When I started writing this blog post, I realized some introduction to the query components was first due. You can find it in my last blog post: The Wikidata phase3 software components.
In this post I described how the SQLStore uses a database abstraction layer to not bind itself to a particular relational database. The Wikibase software as a whole is already using a database abstraction layer, namely the one MediaWiki provides. Even though the main Wikibase applications, Wikibase Client and Wikibase Repo, depend on MediaWiki, the SQLStore does not. That rules out direct usage of the MediaWiki database abstraction layer.
Nevertheless, the MediaWiki database abstraction layer has served us reasonably well, and the team is familiar with it. Furthermore, using it does not introduce a new dependency that WMF operations might get mad about. So what we did was create a new set of interfaces for database interaction, much in line with those of the MediaWiki database abstraction later, though without a bunch of design issues the later suffers from. We then created thin implementations of these interfaces that delegated to the MediaWiki database abstraction layer. This inversion of control made it possible to use the MW abstraction layer in SQLStore, without having SQLStore know about MediaWiki.
These interfaces where put in a new component called Wikibase Database. I covered the creation of Wikibase Database in an earlier blog post.
The SQLStore does not have a fully fixed schema. One can configure which types of data are supported, and generally each type of data has its own table. Furthermore one can provide additional types of data that the core SQLStore does not support. Hence having the tables build with manually constructed SQL in sql files as done in MediaWiki does not seem convenient at all. The Semantic MediaWiki deals with this problem by dynamically generating a declarative definition of the schema and then translating that into SQL. We went with the same approach for the SQLStore, though took a lot of care to not repeat the spaghetti implementation approach of SMW.
This means we needed some way to represent tables, columns, indexes, etc in PHP. Furthermore, we’d need to be able to turn this PHP representation into SQL compatible with the used database. Unfortunately the MediaWiki database abstraction later can do neither of those.

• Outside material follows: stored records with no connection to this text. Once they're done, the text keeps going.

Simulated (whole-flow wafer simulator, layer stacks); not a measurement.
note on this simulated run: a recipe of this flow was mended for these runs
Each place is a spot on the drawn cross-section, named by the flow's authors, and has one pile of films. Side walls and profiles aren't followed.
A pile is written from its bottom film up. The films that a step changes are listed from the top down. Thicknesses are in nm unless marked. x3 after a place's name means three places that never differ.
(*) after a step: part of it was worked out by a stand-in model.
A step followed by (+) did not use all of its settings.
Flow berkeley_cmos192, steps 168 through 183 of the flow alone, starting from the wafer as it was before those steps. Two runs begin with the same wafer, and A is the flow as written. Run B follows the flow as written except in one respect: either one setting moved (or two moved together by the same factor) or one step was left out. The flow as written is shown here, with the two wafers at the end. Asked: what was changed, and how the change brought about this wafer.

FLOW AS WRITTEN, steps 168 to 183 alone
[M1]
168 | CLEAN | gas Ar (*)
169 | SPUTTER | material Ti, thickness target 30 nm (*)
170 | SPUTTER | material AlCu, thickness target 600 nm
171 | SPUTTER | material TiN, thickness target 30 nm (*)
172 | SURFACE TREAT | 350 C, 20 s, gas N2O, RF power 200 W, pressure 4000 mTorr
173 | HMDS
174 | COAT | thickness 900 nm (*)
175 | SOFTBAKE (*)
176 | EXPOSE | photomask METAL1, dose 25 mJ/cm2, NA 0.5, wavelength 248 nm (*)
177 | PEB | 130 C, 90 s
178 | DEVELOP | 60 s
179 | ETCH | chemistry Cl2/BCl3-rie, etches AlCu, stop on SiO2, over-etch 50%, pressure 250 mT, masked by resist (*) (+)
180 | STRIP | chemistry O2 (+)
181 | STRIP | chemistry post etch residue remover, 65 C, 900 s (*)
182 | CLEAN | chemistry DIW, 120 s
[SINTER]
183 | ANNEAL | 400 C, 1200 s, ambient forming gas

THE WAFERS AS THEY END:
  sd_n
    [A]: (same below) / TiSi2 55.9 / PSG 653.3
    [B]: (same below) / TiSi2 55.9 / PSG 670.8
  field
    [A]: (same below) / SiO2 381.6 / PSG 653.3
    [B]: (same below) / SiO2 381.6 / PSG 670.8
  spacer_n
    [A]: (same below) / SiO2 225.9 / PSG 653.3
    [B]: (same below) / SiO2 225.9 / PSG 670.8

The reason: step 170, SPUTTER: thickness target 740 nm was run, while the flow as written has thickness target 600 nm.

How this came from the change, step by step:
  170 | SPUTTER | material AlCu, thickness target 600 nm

What we ended up doing was creating schema representation objects and adding additional interfaces to Wikibase Database. And than creating implementations of those for MySQL and SQLite. Needless to say, writing such SQL generation code is rather tedious and quite hard to test. We knew that before hand, and spend quite some time looking around for existing solutions we’d be able to delegate to. Unfortunately none where found.
Several months later I somehow ended up on the architecture page of Doctrine DBAL. After reading through the basic introduction there, I thought “oh wow, this sound very similar to what we did in Wikibase Database”. So I read through the more detailed docs, and slowly came to the realization that DBAL is exactly what we had been looking for before. Making the facepalm even worse, I actually read through the basic Doctrine docs and quickly looked at its source when doing the initial research. Base on that I had concluded that it came with all this not needed ORM stuff, not realizing Doctrine itself was build on an independent DBAL.
I’ve now migrated the SQLStore to use Doctrine DBAL rather than Wikibase Database. The similarities between the interfaces of both abstraction layers is extremely high. The structure of the schema definition objects is essentially identical.
Of course Doctrine DBAL has many interfaces that Wikibase Database does not have. For instance, it can compare two schemas with each other, and turn the diff into SQL queries. That’s something that we will very likely have use for at a later point. It also has a nice query builder, support for more databases and a much more solid implementation overall. And perhaps most important of all, it does not need to be maintained by us. That’s one big project liability traded for another liability orders of magnitude less significant 🙂
The refactoring in the SQLStore from Wikibase Database killed about 1000 lines of code and obsoleted Wikibase Database (8000 lines of code) itself. Granted, this refactoring also tackled a design problem that caused not needed complexity, which contributed to this 1000 lines. It’s always great when you can remove so much code while retaining all functionality. In fact some TODOs got tackled along the way and some bugs got fixed. Oh and, we can now run the integration tests on an in-memory SQLite database \o/
So far my experience with Doctrine DBAL has been almost entirely positive. Many thanks to the authors of this software.